Kid Rock claims he is running for United States Senate. While I am skeptical—
OK, go ahead and get those jokes out. I’ll wait.
Are you good now? Those name jokes are not as funny or original as you think.
—anyway, while I am skeptical that we see a Senator Rock, or even a nominee Rock, in the near future, it’s also not entirely crazy to think that a run for office by Robert James Richtie could be, uh, “So Hott.”
There are many questions to be answered about Rock’s trial balloon. He has been rumored, semi-jokingly, as a candidate for the Senate race in 2018 in his home state of Michigan. He’s now launched a website, and on Wednesday tweeted this:
I have had a ton of emails and texts asking me if this website is real… https://t.co/RRVgISDFeq The answer is an absolute YES. pic.twitter.com/uYCUg6mjW1
— Kid Rock (@KidRock) July 12, 2017
The website is missing some essential details—for example, what state he intends to run in, and for what party. A link to a store leads, as Evan McMorris-Santoro noted, to a domain run by Warner Brothers, his record label.
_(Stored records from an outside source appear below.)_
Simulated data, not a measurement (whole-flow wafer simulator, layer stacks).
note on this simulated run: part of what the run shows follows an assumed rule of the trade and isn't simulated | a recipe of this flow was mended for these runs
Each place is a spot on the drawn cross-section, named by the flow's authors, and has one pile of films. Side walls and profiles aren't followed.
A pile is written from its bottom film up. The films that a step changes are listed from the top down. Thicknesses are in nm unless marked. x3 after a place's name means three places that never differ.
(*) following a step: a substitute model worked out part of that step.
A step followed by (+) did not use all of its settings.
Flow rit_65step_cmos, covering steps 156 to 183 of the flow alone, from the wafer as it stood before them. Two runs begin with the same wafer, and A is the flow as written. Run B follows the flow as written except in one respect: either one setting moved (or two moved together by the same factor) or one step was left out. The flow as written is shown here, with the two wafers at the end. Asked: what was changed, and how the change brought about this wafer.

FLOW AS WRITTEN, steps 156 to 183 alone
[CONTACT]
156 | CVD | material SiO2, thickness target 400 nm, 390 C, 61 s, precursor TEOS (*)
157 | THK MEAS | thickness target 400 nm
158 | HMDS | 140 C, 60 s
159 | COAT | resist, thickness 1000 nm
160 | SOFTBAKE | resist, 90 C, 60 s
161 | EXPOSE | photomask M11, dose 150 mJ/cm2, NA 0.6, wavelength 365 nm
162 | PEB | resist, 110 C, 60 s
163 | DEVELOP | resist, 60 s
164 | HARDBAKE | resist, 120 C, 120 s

But let’s assume that Rock would run in his native Michigan, and that he would run as a Republican. Start with the fundamentals of the race. The seat is held by Democrat Debbie Stabenow, who’s seeking her fourth term in the Senate. Stabenow’s polling isn’t terrible—47 percent of Michiganders approve of her performance, against 38 percent who don’t, according to Morning Consult. That still places her in the bottom third of senators for popularity, although she easily won her last two races. Meanwhile, Donald Trump won the state in the 2016 presidential election, the first Republican to win there since 1988.